What was the American Revolution and when did it happen?

The American Revolution was a political movement in the Thirteen Colonies of Great Britain that ran from 1765 to 1789. It began as a rebellion over the rights of Englishmen and evolved into a revolution that produced the sovereign United States.

Why did the American colonists rebel against Britain?

The colonists rebelled because Parliament imposed taxes such as the Sugar Act, the Stamp Act, and the Townshend Acts without giving them representation, captured in the slogan "No taxation without representation." Discontent grew after the French and Indian War, when Britain sought greater control over colonial affairs and garrisoned troops in North America.

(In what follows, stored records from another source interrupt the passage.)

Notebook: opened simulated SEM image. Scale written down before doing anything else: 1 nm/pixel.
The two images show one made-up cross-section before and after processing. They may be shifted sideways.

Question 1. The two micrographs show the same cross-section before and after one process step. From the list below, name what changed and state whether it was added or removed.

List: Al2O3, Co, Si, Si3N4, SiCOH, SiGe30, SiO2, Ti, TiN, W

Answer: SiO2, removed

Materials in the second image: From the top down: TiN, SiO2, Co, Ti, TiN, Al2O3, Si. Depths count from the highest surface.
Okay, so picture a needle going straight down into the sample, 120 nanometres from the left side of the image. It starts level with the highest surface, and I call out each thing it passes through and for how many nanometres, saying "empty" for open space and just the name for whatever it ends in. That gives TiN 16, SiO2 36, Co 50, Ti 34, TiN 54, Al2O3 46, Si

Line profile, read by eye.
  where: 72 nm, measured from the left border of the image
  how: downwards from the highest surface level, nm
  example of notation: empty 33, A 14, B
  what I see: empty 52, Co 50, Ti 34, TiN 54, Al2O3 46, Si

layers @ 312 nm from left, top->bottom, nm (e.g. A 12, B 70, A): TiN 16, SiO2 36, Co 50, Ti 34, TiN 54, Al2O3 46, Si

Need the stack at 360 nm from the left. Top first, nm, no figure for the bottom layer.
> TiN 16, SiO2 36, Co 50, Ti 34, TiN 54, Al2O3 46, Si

What was the Boston Tea Party in the American Revolution?

On the 16th of December 1773, men led by Samuel Adams and dressed to evoke Indigenous people boarded British East India Company ships in Boston Harbor and dumped 10,000 pounds worth of taxed tea into the water. It was a protest against the Tea Act, and Parliament responded with the punitive Intolerable Acts.

When was the Declaration of Independence adopted during the American Revolution?

The Continental Congress unanimously adopted the Declaration of Independence on the Fourth of July 1776 at the Pennsylvania State House in Philadelphia. It was drafted largely by Thomas Jefferson and famously proclaimed that "all men are created equal."

How did the American Revolutionary War end?

The war turned decisively at the Siege of Yorktown in October 1781, when the British army under Cornwallis surrendered to combined French and Continental forces commanded by George Washington. Britain signed the Treaty of Paris on the 3rd of September 1783, recognizing American sovereignty and ceding territory east of the Mississippi River.

What role did France play in the American Revolution?

France formally entered the war after the American victory at the Battles of Saratoga in October 1777, and Benjamin Franklin negotiated a permanent military alliance signed on the 6th of February 1778. France supplied money, gunpowder, and munitions, and its fleet's victory at the Battle of the Chesapeake left Cornwallis trapped at Yorktown.

What ideas inspired the American Revolution?

The American Revolution drew on the American Enlightenment, including natural law, natural rights, consent of the governed, and equality under the law. John Locke, often called "the philosopher of the American Revolution," argued in his Two Treatises of Government that all humans were created equally free and governments needed the consent of the governed.